While some understanding of this may arise from the initial journey mapping and service blueprint work, having clarity on the technology capabilities and ownership of existing applications will ensure that organisations are best placed to implement designs. Depending on the structure of the business in question, there may be some effort required to rally siloed groups around a single product vision.

To overcome any stagnation, digital transformation actors must understand the key players within any siloed group and begin building relationships with them. From our experience, the earlier this is achieved the more this will help lay the groundwork for effective collaboration as the project progresses.

Design tools that fit the behaviors and support the desired service outcomes

The design of tools is like designing a UI component library, but for user experience patterns based on user behaviours. To achieve this with consistency in design across differing types of behaviours, we frequently review and consider tasks and behaviours holistically.

This will help establish better user experience and increase the possibility that workers can be cross-trained on multiple tasks across the business in question.

Design and build iteratively with constant feedback from users and customers

Even if the analysis-driven method of examining processes broadly and codifying based on behaviours creates the perfect solution for today, the implementation of that solution will likely be incremental, and the needs of the company may change over time. It is important to take this into account and build iteratively while considering constant qualitative and quantitative feedback.

All the steps detailed above are subject to tweaks based on circumstance, scope, and subject matter. They serve as an indicative overview of our tactics to successfully replace software that could potentially result in the kind of situation that occurred in the Citi-Revlon case.
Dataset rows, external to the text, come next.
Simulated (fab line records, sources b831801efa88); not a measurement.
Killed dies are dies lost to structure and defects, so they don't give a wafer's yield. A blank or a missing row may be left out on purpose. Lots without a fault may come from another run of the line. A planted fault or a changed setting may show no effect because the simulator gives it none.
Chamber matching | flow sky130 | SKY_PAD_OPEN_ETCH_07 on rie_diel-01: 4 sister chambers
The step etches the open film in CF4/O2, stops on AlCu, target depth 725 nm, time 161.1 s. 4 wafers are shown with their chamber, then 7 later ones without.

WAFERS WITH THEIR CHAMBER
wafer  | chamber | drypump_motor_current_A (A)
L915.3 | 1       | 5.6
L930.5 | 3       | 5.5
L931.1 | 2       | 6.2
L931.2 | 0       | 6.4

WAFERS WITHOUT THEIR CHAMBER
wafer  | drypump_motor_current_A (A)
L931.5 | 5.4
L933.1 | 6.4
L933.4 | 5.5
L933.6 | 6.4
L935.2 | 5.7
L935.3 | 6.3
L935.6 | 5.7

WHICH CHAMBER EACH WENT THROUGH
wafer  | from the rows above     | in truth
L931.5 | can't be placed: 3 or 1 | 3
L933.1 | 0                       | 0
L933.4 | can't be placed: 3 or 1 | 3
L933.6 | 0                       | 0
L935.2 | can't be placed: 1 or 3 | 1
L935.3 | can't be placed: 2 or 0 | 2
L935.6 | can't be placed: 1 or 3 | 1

As enterprise applications are sometimes up to 30 years behind consumer apps, the legacy technology within banking is an area ripe for a seismic leap forward. Today’s workforce has consumer-style expectations and in some cases was in fact born more recently than the software used in these back-office contexts.

We are starting to see the ways this can cause costly mistakes for banks. The high-profile Revlon example should provide financial institutions and other companies with the impetus to not fall behind and instead to consider some of the measures outlined here.